Dominion No. 25

The Dominion No. 25 coal mine started and ended with challenges caused by water.

The mine was opened in 1941 on the outcrop of the Gardiner Seam at Gardiner Mines, Cape Breton.

The Gardiner Seam at this location had an average height of four feet. The coal was good quality, suitable for steelmaking. (There are two main types of coal: thermal coal, which is used to generate electricity, including half of Nova Scotia’s power; and metallurgical coal, which is used to make steel. Steel is mainly iron and carbon, and the carbon is derived from steelmaking coal).

All transportation and machinery in the mine were powered by electricity generated by a motor generator in the mine’s surface plant.
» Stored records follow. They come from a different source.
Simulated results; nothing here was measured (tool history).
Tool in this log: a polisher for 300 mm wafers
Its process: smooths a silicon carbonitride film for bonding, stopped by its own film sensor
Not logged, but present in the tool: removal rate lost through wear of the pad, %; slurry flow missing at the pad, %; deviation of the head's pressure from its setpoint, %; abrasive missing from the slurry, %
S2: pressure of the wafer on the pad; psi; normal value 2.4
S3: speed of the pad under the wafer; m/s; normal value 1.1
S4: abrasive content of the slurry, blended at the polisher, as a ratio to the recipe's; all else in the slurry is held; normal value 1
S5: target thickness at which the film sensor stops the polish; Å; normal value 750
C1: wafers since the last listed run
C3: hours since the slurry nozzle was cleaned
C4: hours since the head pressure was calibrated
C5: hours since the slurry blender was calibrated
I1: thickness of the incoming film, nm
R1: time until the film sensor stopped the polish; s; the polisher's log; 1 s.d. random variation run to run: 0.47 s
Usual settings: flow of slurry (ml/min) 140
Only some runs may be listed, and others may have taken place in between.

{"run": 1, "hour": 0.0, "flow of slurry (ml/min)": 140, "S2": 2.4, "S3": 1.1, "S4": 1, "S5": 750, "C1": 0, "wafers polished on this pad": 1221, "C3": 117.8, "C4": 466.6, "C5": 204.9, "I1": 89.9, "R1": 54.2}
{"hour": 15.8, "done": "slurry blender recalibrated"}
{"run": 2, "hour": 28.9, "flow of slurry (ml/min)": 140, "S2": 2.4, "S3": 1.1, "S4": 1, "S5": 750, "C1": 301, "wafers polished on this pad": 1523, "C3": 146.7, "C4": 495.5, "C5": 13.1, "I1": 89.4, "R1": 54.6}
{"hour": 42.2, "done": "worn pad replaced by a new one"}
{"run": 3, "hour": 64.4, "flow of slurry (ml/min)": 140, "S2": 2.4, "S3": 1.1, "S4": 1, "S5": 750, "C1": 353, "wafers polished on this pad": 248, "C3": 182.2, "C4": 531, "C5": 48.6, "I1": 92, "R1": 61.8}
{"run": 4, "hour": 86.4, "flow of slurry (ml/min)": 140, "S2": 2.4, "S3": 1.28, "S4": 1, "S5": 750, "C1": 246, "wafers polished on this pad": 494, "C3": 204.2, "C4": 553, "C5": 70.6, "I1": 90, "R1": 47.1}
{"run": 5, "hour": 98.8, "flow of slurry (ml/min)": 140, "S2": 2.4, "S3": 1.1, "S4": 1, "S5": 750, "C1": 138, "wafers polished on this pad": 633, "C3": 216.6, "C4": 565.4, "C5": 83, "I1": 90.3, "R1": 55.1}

The coal was delivered to centralized loading stations by 30-inch-wide conveyor belts.

The main transportation system was by 20-ton Electric Trolley Locomotive, which used three locomotives to deliver the coal to the screening plant at surface.

Shortly after Dominion No. 25 opened, two men drowned on May 22, 1943, when miners accidentally broke through into the flooded workings of the Old Gardiner Mine. The Old Gardiner Mine opened in 1870 and was closed in 1893 after it was purchased by the Dominion Coal Company. During its somewhat intermittent life, the Old Gardiner Mine produced 132,995 long tons of coal.

An inquiry into the 1943 drownings found that the workings in the Old Gardiner Mine had advanced 325 feet beyond the location shown on the mine’s plans, which were a half-century old when No. 25 opened. As a result, the miners in No. 25 did not know that the old mine was in their path.

No. 25 closed because there was water in a geological fault about 60 feet above the coal seam. This caused a flood in the lower portion of the mine in 1954. The inflow of water increased between January 16 and March 18 that year from 100 gallons per minute to a maximum of 1954 gallons per minute. (The water inflow being the same figure as the year it occurred was an odd coincidence).

Extensive investigation underground and on the surface failed to locate the source of the water, or to isolate it from the rest of the mine. Given the quantity and relatively high pressure of the water inflow, the mine was closed for safety reasons.

When the mine opened in 1941, reserves were estimated to be 3.5 million tons of coal. When the mine closed on August 7, 1959, it had produced 2,071,639 long tons of coal from a working area of 128 acres.

The mine was reclaimed in the early 2000s, pictures below.

Today, mines and quarries are often reclaimed during operations and must be fully reclaimed shortly after extraction is done. Before even starting to mine, companies must get government approval of reclamation plans and post reclamation bonds (money in escrow, basically) that ensure funds are available to properly take care of sites.

Nova Scotia’s coal deposits started forming 300 million years ago when Nova Scotia had a tropical climate – tectonic plate movement had us in the middle of supercontinent Pangea, down around the equator.

Swamps contained dense vegetation that died, drifted to the bottom of the swamps and gradually formed peat—a soggy, sponge-like material. As the peat accumulated, the weight of the top layers compacted the lower layers by squeezing out water.

The peat was buried over time by sediments and ocean water. Deeper burial increased pressure and heat on the vegetation, causing chemical and physical changes, and pushing out oxygen. Over thousands of years, this turned the peat into the coal that still provides over half of Nova Scotia’s electricity.

Because of how it is compacted, it takes approximately 3-7 feet of plant material to form one foot of coal. A coal seam one-metre thick can represent 2,500 to 5,000 years of plant accumulation in ancient swamps.